Hi Chris,
Thanks for your suggestion! I have decided to change all pandas operations and calculation to numpy but still i faced some problems. Here are the old code:
xxdat['ad'] = (xxdat['pde_norm'].values) * (lam[xxdat['chnl_cd'].values-1]**(xxdat['gap_nrx_promo'].values))
yydat = xxdat.groupby(['spcl_st_cd','nrx_wk', 'chnl_cd', 'nrx_norm'], as_index= False).agg({'ad':test_sum})

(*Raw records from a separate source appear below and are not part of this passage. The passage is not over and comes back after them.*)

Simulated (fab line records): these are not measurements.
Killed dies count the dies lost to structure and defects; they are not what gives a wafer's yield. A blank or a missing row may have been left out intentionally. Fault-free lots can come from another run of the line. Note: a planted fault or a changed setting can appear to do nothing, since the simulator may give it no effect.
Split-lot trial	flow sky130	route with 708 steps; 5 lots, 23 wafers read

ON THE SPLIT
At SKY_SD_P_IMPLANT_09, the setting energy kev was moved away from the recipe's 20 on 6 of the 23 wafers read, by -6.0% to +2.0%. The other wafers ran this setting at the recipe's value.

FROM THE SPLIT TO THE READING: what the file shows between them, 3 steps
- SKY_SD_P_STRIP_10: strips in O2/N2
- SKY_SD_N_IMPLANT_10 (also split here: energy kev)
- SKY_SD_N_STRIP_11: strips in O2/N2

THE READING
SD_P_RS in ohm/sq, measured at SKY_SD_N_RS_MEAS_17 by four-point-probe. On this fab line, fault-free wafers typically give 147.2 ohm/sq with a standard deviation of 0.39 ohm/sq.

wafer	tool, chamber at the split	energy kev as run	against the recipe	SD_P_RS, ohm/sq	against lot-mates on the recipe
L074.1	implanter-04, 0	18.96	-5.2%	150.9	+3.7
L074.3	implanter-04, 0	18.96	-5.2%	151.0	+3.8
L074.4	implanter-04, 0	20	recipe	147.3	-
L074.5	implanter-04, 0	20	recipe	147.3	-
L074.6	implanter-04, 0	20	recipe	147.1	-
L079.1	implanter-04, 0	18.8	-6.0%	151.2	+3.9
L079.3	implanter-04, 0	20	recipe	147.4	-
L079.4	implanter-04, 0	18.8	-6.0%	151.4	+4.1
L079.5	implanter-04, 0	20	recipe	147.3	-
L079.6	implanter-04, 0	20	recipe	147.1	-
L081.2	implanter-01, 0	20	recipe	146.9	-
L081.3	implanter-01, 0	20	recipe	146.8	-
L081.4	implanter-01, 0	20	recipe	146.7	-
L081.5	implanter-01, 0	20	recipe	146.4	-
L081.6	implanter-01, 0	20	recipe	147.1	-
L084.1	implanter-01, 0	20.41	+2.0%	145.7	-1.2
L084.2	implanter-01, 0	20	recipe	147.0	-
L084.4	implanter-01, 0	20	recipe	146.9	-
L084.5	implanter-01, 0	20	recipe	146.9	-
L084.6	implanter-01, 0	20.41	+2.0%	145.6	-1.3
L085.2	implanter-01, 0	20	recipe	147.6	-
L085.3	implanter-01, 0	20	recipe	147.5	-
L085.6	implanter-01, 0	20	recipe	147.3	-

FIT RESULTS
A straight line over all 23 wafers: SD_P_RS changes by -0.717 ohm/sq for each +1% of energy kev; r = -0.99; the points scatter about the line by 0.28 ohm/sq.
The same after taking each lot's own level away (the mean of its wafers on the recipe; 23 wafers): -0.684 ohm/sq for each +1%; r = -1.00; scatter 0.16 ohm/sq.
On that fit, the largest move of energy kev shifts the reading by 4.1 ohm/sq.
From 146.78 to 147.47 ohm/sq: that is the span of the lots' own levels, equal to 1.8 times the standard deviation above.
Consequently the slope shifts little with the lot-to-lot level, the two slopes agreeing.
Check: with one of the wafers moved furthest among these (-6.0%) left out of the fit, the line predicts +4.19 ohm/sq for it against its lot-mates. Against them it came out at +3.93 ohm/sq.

and for the first row, the problem is that lam
is a symbolic tensor, so even though we have for example 100 rows, after the multiplication it will still result in only one value: Elemwise{mul,no_inplace}.0
. But behind the scene it has the shape (100,1)
. So I decided to do this calculation row by row with below code and also create groupby function using unique
:
basic_model = pm.Model()
with basic_model:
### prior for unknown parameters
# prior for lambda
BoundedNormal_lam = pm.Bound(pm.Normal, lower=lam_lbd, upper=lam_ubd)
lam = BoundedNormal_lam('lam', mu=lam_mean, sd=lam_sd, shape = 8)
# prior for gamma
BoundedNormal_gamma = pm.Bound(pm.Normal, lower=0.2, upper=0.8)
gamma = BoundedNormal_gamma('gamma', mu=0.5, sd=0.1)
# prior for beta
BoundedNormal_beta = pm.Bound(pm.Normal, lower=b_lbd, upper=b_ubd)
beta = BoundedNormal_beta('beta', mu=b_mean, sd=b_sd, shape = 8)
# prior for v
v = pm.Uniform('v', lower = 1e-2, upper =1e2)
# decayed promotion: pde * lam_j^{t-l}
ad = np.apply_along_axis(caclculate_ad, 1, xxdat_matrix)
xxdat_matrix = np.append(xxdat_matrix,ad.reshape(-1,1),axis = 1)
yydat_matrix = np.empty((len(GroupId1), 5), dtype = 'object')
for index, group in enumerate(GroupId1):
sub_group = xxdat_matrix[GroupId1 == group]
sum_ad = tt.sum(sub_group[:,-1].tolist())
sum_ad_gammma = sum_ad**gamma
yydat_matrix[index,:] = np.append(sub_group[:,[0,1,2,3]][0].reshape(1,-1), np.array([sum_ad_gammma]).reshape(1,-1), axis = 1)
bx = np.apply_along_axis(calculate_bx, 1, yydat_matrix)
mu = tt.mean(bx.tolist())
### likelihood (sampling distribution) of observations
Y_obs = pm.Normal('Y_obs', mu=mu, sd = v, observed = yydat_matrix[:,2])
where some pre-calculated staff and functions are as below:
### Transfer pandas data frame into numpy matrix
xxdat_matrix = xxdat.values
### Get the group ID
GroupId1 = np.unique(xxdat_matrix[:,[0,1,2,3]], axis = 0, return_inverse=True)[1]
def caclculate_ad(x):
'''x is a numpy array contains all the basic information'''
pde_norm = x[5]
channel = int(x[3])-1
return pde_norm*((lam[channel])**(x[6]))
def calculate_bx(x):
'''x is a numpy array contains ad_sum_r information'''
channel = int(x[3])-1
ad_sum_r = x[4]
return beta[channel]*ad_sum_r
Now within pymc3.basic_model
context it is working fine. But the issues is, when i try to sample from it, lets say using find_MAP
, i got this error:
Exception: ('The following error happened while compiling the node', Elemwise{Composite{(Switch(Cast{int8}((GE(i0, i1) * LE(i0, i2))), (i3 * i4 * (i5 - i4) * (i6 + i7)), i8) + (i9 * (Switch(EQ(i10, i8), i8, (i11 * log(i10) * i12)) + Switch(EQ(i13, i8), i8, (i14 * log(i13) * i15))
It is a very long error and not intuitive at all to me… any idea on this?
Thanks so much for your time!
Best,
Fan